Each school has taken its own approach to implement and instill the values of the No Place for Hate motto in students and staff members.
In order to implement the No Place for Hate motto throughout the campus, students and staff members signed the annual respect resolution. Each classroom has a No Place For Hate poster that is also signed by students and the teacher. Eagle Ridge Elementary School received several grants this year, and part of the money was used to purchase No Place for Hate T-shirts for committee members; many staff members have also purchased shirts to wear on Thursdays. Committee members are assigned classrooms to share information that has been discussed at the meetings. During the Thursday morning announcement, announcements that have been created and submitted by both individual students and classes are read. Eagle Ridge also hosted three school-wide inclusive activities.
“Becoming a No Place for Hate designation school means that students are able to come to school and feel included. They are treated with respect and kindness by peers. We celebrate and recognize the diversity of our school and each other’s cultures,” explains Katrina Dieck, principal at Eagle Ridge Elementary School.
During the month of December, Eagle Ridge hosts a Title I event called Storybook Night in which the school partners with the Parent Teacher Student Association (PTSA). In one building, teachers are reading stories, and students are completing art projects. In the cafeteria, the PTSA sets up a family event with treats and photos with Santa. Last year, the No Place for Hate committee decided this would be a good time to incorporate a cultural craft and food project.
“This year, we decided to focus on our Native American population. Our craft was sandpaper art, where students drew images on sandpaper. We also purchased Indian Fry Bread to let the students and community try food from the culture,” said Dieck.

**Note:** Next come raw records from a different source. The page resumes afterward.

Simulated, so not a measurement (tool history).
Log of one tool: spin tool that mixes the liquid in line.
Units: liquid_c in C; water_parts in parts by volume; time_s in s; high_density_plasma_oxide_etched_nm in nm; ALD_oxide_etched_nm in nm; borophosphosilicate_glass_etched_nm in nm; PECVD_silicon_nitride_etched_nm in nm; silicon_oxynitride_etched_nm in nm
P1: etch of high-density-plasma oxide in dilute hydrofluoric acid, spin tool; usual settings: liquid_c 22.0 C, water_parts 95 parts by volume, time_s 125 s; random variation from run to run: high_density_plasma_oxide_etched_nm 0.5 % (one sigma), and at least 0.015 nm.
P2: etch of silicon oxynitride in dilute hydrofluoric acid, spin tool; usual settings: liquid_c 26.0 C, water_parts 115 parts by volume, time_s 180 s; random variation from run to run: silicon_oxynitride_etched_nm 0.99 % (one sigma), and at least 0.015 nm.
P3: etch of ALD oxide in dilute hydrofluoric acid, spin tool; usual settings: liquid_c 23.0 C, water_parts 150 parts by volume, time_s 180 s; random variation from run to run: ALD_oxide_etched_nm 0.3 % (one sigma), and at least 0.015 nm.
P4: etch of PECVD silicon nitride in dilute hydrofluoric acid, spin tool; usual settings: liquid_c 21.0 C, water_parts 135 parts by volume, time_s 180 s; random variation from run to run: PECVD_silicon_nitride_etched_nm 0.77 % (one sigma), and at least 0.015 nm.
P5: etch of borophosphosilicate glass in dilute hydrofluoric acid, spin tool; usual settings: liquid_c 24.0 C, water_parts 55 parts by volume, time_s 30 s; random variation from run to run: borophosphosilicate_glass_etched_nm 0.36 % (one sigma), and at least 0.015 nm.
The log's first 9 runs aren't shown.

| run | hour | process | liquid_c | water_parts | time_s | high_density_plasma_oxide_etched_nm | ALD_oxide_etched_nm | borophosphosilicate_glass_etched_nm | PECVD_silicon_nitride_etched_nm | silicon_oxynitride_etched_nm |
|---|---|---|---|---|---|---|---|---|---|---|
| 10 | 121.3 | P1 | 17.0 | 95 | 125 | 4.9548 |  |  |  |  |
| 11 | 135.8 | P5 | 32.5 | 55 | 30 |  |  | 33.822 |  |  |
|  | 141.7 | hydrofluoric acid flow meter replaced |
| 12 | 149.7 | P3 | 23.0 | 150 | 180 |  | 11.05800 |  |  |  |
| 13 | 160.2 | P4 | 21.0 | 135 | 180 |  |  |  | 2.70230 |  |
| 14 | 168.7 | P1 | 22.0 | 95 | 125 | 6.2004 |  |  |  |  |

The Heard Museum loans out traveling panels that describe Native American boarding schools. Teachers had the opportunity to visit the school library, where the panels were housed, to read and discuss the panels with their students. Question and discussion activities were available for the intermediate grades. The media tech also pulled out books on Native Americans and had those available for classes to view. Prior to the classrooms visiting the panels, the teacher sponsors met with the No Place for Hate committee to teach them first, in case their classmates had any questions they might be able to answer. The panels were set up in the library for about three weeks, culminating with the annual Storybook Night, where the parents could learn from them, as well.
The ADL Arizona committee voted Eagle Ridge’s Heard Museum panels activity as one of the top three activities of the year.
At Explorer Middle School, the No Place for Hate motto challenged the staff to create social/emotional learning opportunities throughout the year that promote tolerance and acceptance. For example, through the ‘“mix-it-up” event at lunch, students were challenged to sit at a table with seven of their peers, picked at random, and carry out a conversation with them using conversation starters. This provided an opportunity for Explorer students to get to know other students that might not normally be in their social circles.
“The No Place for Hate designation is a great accomplishment for our school as we continue to provide a positive, inclusive learning environment for all of our students, said Kyle Shappee, principal at Explorer Middle School.
No Place for Hate has become a strong aspect of Greenway Middle School. Every year, students, as a whole school, are taught about the organization and its purpose. “We begin every single morning with a No Place for Hate quote, as well as encourage No Place for Hate T-Shirts to be worn every Tuesday. Our committee has formed two separate sub-committees with the students, seventh and eighth grade, who meet twice a month and plan activities, random acts of kindness, as well as events for the students campus-wide. We have worked together to create a unity quilt, suicide-awareness posters, along with other signs around the school. We use this motto as a code to check interactions that are considered or could be considered bullying,” said Jeff Quisberg, principal at Greenway Middle School.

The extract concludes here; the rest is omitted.